Representative image of a couple
Representative image of a couple

‘Romantic cases’ make up nearly 20% of POCSO cases in three states: Report

The study by Enfold Proactive Health Trust, undertaken with support from UNICEF and UNFPA, suggested that the age of consent for sexual activity be re-examined and comprehensive sexuality education be introduced in schools.

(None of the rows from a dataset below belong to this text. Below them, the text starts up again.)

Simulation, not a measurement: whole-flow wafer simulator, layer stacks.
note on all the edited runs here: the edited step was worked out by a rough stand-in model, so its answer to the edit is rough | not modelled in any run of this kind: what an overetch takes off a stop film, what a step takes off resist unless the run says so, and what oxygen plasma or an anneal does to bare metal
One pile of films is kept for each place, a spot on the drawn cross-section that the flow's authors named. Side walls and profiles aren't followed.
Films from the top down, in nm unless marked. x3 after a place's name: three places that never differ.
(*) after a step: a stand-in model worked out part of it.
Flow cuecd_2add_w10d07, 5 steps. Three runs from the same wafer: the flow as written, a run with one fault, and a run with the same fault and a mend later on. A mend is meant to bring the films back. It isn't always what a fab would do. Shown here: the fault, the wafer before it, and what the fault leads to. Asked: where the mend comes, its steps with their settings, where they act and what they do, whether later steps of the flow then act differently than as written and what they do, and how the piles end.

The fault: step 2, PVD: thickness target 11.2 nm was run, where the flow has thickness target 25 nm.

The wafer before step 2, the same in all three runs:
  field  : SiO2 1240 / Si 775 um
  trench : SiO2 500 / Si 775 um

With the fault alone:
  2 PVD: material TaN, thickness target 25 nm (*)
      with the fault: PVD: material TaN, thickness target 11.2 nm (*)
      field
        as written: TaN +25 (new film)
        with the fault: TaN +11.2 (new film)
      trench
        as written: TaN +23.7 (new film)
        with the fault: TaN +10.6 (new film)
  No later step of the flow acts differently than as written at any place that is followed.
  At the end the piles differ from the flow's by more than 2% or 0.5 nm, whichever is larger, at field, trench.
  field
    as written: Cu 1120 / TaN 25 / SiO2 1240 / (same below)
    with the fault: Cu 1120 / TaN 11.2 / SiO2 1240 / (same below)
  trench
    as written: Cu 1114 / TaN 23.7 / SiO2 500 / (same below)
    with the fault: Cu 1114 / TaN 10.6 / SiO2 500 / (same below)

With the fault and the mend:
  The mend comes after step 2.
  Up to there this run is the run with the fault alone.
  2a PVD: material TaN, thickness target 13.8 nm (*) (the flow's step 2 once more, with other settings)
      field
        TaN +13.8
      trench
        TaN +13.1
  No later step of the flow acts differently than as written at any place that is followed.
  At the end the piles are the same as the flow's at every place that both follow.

A study of 7064 cases registered under the Protection of Children from Sexual Offences (POCSO) Act in Maharashtra, West Bengal, and Assam has revealed that 23.4% (1715) of them are ‘romantic cases’. According to POCSO, the age of consent for sexual activity is 18. If a person below 18 is involved in a sexual relationship, it is considered as statutory rape, even if it was consensual. The study was undertaken by Enfold Proactive Health Trust with support from UNICEF (United Nations International Children’s Emergency Fund) India and United Nations Population Fund (UNFPA). It examined various factors involved in ‘romantic cases’, including conviction rates, who provided testimonies, ages, and ‘accused’ persons and ‘victims’, among others. The report defines ‘romantic cases’ as those where the ‘victim’, their family members, and/or the special court states that the accused person and the victim were in a consensual romantic and/or sexual relationship.

The report states that informants in these 1715 cases were predominantly parents (70.8%) and relatives (9.4%) of the girl. The girls themselves were informants only in 18.3% of the cases. This is a significant number because the report highlights how the rate of conviction is higher in cases where the girl testified against the accused. In 75 out of the 259 cases where the girl testified, the accused was convicted. At the same time, acquittals were also high (220 cases, 74.6%) where the girls testified that they were in a consensual relationship with the accused.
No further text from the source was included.